Friday, 24 January 2014

Celtic Cask - Sé - Review

On Wednesday past I was lucky enough to be involved in a very exclusive little "Tweet Tasting" which was kindly hosted by The Celtic Whiskey Club of Dublin, Ireland.  The online tasting was highlighting the launch of the latest addition to their Celtic Cask range - Celtic Cask Sé.

Last Saturday I posted a blog update to give you all some background regarding the story behind this whiskey along with some insight into the Celtic Whiskey Club itself and The Celtic Whiskey Shop which is also based in Dublin, Ireland.  In case you missed the post you can find it by simply clicking here.

As for the the whiskey I think it's only fair that I recap what Celtic Cask Sé actually is.  It's a 22 year old, single malt whiskey that was born in September 1991 and bottled in November 2013.  It has been double distilled and is from from an unnamed distillery that normally practices triple distillation.  The cask, number 1916, came to the company courtesy of the Teeling Whiskey Company and has been finished, for about 4 months, in one of their Anima Negra wine casks.  It has been bottled at 46% ABV and another interesting note is that the initial spirit was distilled from crystal malt, which is more commonly used in brewing to add colour and body to ales.  It is retailing for €195 and can only be bought at the Celtic Whiskey Shop either in store or online.

Now, during the last update I gave my opinion as to where, I felt, the whiskey had originated from.  Although the Celtic Whiskey Shop has stated that it is from an unnamed distillery they have given away some clues by stating that the distillery normally practices triple distillation and that crystal malt was used in the making of this whiskey.  These clues led me to believe that the whiskey was in fact from Bushmills, and now, after sampling the Bushmills 12yr and 16yr, either side of the Celtic Cask Sé I am in no doubt.  The similarities are there for all to see in style and taste.  The main differences are obviously the red wine finish and the fact that Celtic Cask Sé has been presented at 46%, with presumably no colour added and no chill filtration.  I also have an opinion on the double distillation as opposed to the triple but I shall leave that for my review of the Bushmills 12yr, which shall be coming up soon.

Onto the tasting notes for Celtic Cask Sé -

Nose - The first hit is that of undiluted blackcurrant juice such as Ribena, fresh banana, ripe oranges, light spices and a very light menthol note.  An underlying nuttiness runs throughout and with time more tropical notes came through including fresh pineapple.  The red wine finish, whilst present, did not take away form the overall fruitiness of the spirit and the nose showcased this through great fruity complexity.  With water the experience became more citrus with more orange and now some lemon.  Beautifully, rich malt also made an appearance.

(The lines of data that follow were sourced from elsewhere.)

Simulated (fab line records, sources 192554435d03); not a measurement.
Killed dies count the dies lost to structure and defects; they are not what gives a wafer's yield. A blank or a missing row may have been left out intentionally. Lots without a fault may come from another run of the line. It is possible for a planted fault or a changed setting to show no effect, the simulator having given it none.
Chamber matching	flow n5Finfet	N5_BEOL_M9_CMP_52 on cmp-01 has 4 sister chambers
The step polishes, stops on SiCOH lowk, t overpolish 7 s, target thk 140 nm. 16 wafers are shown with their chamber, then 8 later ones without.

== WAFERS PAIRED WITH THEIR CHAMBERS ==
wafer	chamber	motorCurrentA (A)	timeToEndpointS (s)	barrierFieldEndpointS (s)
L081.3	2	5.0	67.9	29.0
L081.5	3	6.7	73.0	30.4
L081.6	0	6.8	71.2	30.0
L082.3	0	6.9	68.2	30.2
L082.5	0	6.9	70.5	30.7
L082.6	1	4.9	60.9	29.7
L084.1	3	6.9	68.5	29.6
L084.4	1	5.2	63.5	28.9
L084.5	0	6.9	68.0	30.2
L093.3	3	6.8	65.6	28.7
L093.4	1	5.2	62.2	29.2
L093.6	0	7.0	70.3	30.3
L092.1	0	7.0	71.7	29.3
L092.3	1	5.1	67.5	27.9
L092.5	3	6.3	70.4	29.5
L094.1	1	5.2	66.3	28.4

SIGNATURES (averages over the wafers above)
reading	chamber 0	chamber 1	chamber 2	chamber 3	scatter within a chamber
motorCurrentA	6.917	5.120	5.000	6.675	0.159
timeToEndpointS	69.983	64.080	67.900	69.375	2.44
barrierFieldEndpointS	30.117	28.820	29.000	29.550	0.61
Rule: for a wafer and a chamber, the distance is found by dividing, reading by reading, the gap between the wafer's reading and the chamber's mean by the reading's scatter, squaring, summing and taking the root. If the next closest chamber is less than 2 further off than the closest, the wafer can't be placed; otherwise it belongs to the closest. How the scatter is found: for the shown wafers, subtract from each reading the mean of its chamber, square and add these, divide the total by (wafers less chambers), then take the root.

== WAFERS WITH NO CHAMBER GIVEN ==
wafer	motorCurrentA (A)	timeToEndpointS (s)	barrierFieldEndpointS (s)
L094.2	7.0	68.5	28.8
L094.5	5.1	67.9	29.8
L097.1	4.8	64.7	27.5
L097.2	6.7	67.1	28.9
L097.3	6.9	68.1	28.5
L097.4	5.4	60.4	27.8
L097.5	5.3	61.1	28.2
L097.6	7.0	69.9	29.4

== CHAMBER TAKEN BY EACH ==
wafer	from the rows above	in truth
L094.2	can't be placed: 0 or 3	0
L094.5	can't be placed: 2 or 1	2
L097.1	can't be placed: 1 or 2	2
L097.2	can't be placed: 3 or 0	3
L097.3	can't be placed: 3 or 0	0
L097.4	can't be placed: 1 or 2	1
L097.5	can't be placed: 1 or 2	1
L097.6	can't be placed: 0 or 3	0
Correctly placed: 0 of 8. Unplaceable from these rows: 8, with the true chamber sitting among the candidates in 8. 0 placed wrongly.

Palate -  JUICY, JUICY, JUICY!!!  Big red fruit arrival.  This is accompanied by sweet malt and warming spice in the form of clove.  Whilst the spice was warm it was not the slightest bit harsh.  Stewed apples and oranges with a touch more menthol.  Red fruit continues with more blackcurrant and maybe raspberry.  With water the spice is toned down and the red fruit is amplified.  I also noted a continued sweetness throughout the palate towards the finish.

Finish - Medium to long with clove spice and a lasting taste of more rich, juicy red fruit.

Overall - This is without doubt one of the most fruit laden whiskies I have ever had the pleasure of sampling.  Not as heavy as a sherried malt but fresher and juicier.  At €195 you will certainly have to save up a few pennies to get your hands on this whiskey but I'll put it in another light which might influence your decision.

For me this whiskey is not a million miles away from the Bushmills 21yr which can retail anywhere between £120 - £140, depending where you shop.  Translated this is roughly €145 - €170.  When you consider that the Bushmills 21yr is bottled at 40% and chill filtered with maybe some caramel added I think I'd rather spend that little bit extra and snap up a bottle of the Celtic Cask Sé which has been presented in a far better light and is also a 22yr old single cask.

Fantastic stuff.

Well that's all for this update.  Like I said I shall be back soon with not only a review of the Bushmills 12yr but also an insight into an aspect of the Belfast whiskey scene, namely the retailers.

Lastly I would like to, once again, thank the Celtic Whiskey Club for the sample and also for hosting the tweet tasting.  Hopefully there will be many more highlights throughout the year.